Librarians from around the country packed a ballroom a few weeks ago in Philadelphia to drum up support for libraries faced with accelerating budget cuts. As ALA President Mitch Freedman explained: "We are competing for money with programs ranging from basic service to combating terrorism, but libraries are fundamental to democracy and communities… We must join together to fight to save America's libraries!"

The highlight of the rally came when librarians from various parts of the country stood up and shared what was happening in their institutions. Each of them then went to share the stage with the ALA president and to mark a map of the United States with a red "X" on the states where they were from. A librarian from the State University of West Georgia explained that their former governor cut the libraries budget by 50% last year, with more cuts expected. These cuts are occurring at a time when students "flock back to school" as a result of the downturn in the economy.

A librarian from Broward County Library in Florida announced that this past month their legislature proposed disbanding the state library in Florida. The results of this would mean cutting two thirds of the state library staff. One million books in the collection would no longer be available, which includes a nationally known photograph collection. Additionally, summer reading materials for K-12 children would be eliminated.

A representative of the Public Library Association reminded the audience of Arthur Schlesinger's statement that libraries were a "vital instrument of opportunity in the United States." In her home state of Georgia, patrons were using the libraries to find jobs. But because of a declining tax base, and a seven percent decrease in state aid, the public libraries have been forced to take drastic action. They've cut back hours by two days a week, implemented a hiring freeze, and adopted a policy of purchasing no new books this year.

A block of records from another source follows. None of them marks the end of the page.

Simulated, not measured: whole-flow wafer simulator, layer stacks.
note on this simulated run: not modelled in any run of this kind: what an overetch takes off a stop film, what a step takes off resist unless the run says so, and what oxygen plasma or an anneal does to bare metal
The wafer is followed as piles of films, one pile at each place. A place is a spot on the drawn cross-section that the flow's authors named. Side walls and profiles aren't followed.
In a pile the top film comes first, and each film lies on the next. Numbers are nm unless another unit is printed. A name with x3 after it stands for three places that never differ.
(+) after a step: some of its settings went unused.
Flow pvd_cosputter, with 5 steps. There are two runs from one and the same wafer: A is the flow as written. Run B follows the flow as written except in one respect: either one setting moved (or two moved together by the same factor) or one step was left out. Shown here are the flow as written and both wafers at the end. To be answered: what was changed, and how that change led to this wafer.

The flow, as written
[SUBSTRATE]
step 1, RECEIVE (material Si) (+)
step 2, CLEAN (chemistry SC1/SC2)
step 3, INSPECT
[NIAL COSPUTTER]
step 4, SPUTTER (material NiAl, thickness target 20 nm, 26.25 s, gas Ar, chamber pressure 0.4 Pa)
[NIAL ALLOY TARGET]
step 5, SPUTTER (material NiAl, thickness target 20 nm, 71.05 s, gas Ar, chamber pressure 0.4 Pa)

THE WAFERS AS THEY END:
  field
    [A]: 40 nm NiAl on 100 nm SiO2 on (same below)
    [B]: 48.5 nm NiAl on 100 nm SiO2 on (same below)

A librarian who represented the American Association of School Libraries stated that in her home state of South Carolina, the "school doors to learning libraries are slamming shut." In that state the average age of books in the school libraries date from 1981, over 20 years old. A librarian from Philadelphia Public Schools also told of out of date books and technologies, and of zero money this year for librarians in elementary schools. She shared that her administrator, who is reportedly pro-libraries, told them they might be able to figure out a way to provide library service using books on rolling carts.

The director of the Queens Borough Public Library in New York related that his system has sustained 20 percent in budget cuts since 9/11. Last year, 100 librarians were laid off with 100 more layoffs required by this July, and there's more of the same on the way for next year. He admonished the crowd to not allow legislators to "forsake a generation of these kids."

Helen Spalding of the Association of College and Research Libraries told the crowd that her home state of Missouri is "second in the nation for state budget cuts in higher education." To highlight the potential for disaster this presents, she produced a quote from Mark Twain: "Every time you stop a school, you're going to have to build a jail."

ALA President-Elect Carla Hayden gave a stirring speech, to thunderous applause, filled with strategies and reminders of the duties we hold as librarians. "You must get to know new legislators and reacquaint yourselves with others. Schedule regular visits to remind them that libraries matter … We have a right to mobilize; we don't have to be quiet anymore! We have to make sure America's libraries survive and thrive. It's in your job description."